Jointly sponsored by Eliot College, the Centre for Postcolonial Studies and the School of English the T S Eliot Memorial Lecture will take place in Woolf Lecture Theatre at 6.30pm on Thursday 22 October 2015. A drinks reception will follow in the Woolf Foyer. All welcome.
For catering purposes please email Meredith Johnson (Eliot College) by 5pm on Tuesday 20 October: M.L.Johnson@kent.ac.uk (01227 823141)

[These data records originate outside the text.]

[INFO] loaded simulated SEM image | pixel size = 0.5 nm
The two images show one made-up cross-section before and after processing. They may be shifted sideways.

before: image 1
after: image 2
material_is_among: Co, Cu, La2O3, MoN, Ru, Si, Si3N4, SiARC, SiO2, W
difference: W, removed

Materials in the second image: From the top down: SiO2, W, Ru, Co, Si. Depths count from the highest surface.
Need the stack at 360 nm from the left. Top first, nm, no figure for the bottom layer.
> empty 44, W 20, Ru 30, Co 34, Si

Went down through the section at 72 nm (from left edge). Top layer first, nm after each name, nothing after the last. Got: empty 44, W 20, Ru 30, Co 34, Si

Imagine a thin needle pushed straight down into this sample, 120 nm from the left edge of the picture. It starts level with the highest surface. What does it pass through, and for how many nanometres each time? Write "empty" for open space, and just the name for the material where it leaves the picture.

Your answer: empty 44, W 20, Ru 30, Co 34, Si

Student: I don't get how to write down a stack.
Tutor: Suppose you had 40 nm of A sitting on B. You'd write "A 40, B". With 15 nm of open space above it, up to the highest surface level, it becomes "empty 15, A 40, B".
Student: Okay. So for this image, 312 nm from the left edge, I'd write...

Terry Eagleton is one of the most prominent literary critics, cultural theorists, and public intellectuals writing today. The range of his contributions from the late 1960s is remarkable: from literary theory, marxist criticism, religious discourse, and cultural critique to Shakespeare, the English Novel, Ireland, and the Bröntes. He is the author of numerous books, including Exiles and Émigrés (1970), Criticism and Ideology (1976), The Rape of Clarissa: Writing, Sexuality, and Class Struggle in Samuel Richardson (1982), The Illusions of Postmodernism (1996), Sacred Violence: The Idea of the Tragic (2002), After Theory (2003), Reason, Faith, and Revolution: Reflections on the God Debate (2009), and The Event of Literature (2012).